6 o’clock evening news. Closing business wrap-up; voice of reporter/script reader
Turning now to the business news, an innovative movement is drawing serious interest from corporate governing boards and investors, as more than a dozen of the nation’s Fortune 500 firms have moved to dismiss their CEOs in the past six months.
In each case, the CEO has been replaced by a vast number of workers hired at the average wage in the company--many of them experienced, highly motivated, and well educated people who have been out of work for as long as two years, vainly searching for employment. The phenomenon has been dubbed "The Robin Hood Revolution" and "Dump the Chump."

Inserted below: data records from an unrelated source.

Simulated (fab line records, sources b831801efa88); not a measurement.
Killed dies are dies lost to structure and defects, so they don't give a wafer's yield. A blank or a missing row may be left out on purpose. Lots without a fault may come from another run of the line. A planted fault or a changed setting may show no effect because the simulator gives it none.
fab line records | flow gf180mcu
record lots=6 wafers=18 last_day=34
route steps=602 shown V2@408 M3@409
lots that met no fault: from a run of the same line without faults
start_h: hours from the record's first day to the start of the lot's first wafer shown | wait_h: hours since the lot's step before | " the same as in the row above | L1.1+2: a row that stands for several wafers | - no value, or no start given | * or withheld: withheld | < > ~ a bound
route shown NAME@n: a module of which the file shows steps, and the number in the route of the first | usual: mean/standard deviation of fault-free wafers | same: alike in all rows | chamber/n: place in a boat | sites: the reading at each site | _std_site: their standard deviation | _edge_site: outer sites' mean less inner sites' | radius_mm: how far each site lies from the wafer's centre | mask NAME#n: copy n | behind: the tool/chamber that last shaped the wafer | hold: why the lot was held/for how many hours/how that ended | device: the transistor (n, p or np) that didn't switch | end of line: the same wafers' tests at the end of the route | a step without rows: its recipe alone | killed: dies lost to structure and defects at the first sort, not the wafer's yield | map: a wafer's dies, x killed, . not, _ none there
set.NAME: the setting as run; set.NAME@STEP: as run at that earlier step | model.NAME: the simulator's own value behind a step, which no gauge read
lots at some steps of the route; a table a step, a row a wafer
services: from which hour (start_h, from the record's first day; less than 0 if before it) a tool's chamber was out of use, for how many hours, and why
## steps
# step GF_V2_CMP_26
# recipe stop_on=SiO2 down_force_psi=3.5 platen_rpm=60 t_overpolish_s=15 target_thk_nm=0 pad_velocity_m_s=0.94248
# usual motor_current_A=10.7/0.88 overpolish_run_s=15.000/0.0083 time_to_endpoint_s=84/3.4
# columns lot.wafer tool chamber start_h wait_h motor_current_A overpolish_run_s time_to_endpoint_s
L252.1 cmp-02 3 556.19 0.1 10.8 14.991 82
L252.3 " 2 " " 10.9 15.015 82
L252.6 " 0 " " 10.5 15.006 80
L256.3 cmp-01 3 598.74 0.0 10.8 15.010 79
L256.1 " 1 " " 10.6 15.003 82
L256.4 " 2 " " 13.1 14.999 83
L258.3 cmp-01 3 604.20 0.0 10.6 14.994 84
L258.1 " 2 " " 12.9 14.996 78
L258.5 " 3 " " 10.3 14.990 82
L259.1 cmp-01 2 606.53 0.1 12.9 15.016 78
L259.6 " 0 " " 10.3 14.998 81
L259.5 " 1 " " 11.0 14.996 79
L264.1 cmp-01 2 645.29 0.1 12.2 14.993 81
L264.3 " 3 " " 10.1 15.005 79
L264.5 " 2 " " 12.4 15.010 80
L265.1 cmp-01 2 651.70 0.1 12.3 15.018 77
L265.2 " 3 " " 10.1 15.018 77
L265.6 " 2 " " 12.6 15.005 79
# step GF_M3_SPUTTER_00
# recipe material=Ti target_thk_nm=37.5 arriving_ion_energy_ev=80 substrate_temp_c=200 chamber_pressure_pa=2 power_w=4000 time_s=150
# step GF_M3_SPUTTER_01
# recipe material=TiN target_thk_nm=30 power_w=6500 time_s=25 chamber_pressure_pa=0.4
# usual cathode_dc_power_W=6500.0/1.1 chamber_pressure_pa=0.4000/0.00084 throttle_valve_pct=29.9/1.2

One corporate board member, who asked not to be identified, summed up the results of the movement as "Amazing!”
Insert: Interview clip from anonymous board member
“We were able to hire an additional 1,795 workers for what we were overpaying one person, our CEO--who wasn’t doing that great a job in the first place. Almost two thousand additional employees, and it didn’t raise our personnel costs one thin dime! Those 1,795 are outperforming him on several orders of magnitude. It’s been a real shot in the arm for the company. Our costs have stayed level, production is way up, and morale has skyrocketed. I don’t know why we didn’t think of this before!”
Return to narration by reporter/script reader
The movement is unexpected bad news for CEOs, who have been riding high during the current Great Recession. At least ten CEOs reportedly took in more than $50 million apiece during 2012, at the same time they were closing plants, slashing workforces, raiding employee pension funds, and dramatically lowering wages for new entry-level employees. Ford CEO Alan Mulally, whose pay is 2,500 times that of a new Ford plant worker, cashed in on $61 million, and Apple’s Tim Cook $139.7 million. Both have been described as "nervous" about the recent development.
Salary is only the tip of the iceberg with modern CEOs, who also commonly receive corporate stock, incentive payments, executive life insurance, financial and tax counseling service, and generous supplemental retirement plans. One unanticipated problem has arisen with the departure of deposed executives--what to do with their other perks.
Insert: Interview clip from second anonymous board member
“When we canned our CEO, we were left with the corporate jet and pilot; the company limousine and chauffeur at his disposal; the bodyguards and electronic technicians who provided his personal security; and the luxury apartment maintained for times when he was forced to remain in the city overnight. We debated whether to make these available on a rotating basis to the 1,795 people who replaced him, but eventually decided the logistics were too cumbersome. So we sold them off and used the income to supplement the inadequate pensions of the new hires.”
Return to narration by reporter/script reader
In areas impacted by these corporate realignments, the strategy has had the unintended consequences of increasing consumer confidence, reducing unemployment, boosting retail sales, raising tax revenues, cutting mortgage foreclosures, and slashing crime and homelessness.
“Not that we cared about any of that," said one corporate insider. "I’m as heartless as the next guy, but you can’t buy PR like this." He paused. "Well, you can," he amended, "but nobody would believe it.”
© Tony Russell, 2013
3 comments:
Fun piece of writing, Tony. Send it to Krugman. And do another tongue-in-cheek piece on the One Percenters.
Thanks, Bill. I did try to send a column to Paul Krugman once and got an automated response to the effect that he appreciated all comments, but due to the volume of his correspondence couldn't respond to them individually, etc. Must be a nice problem to have!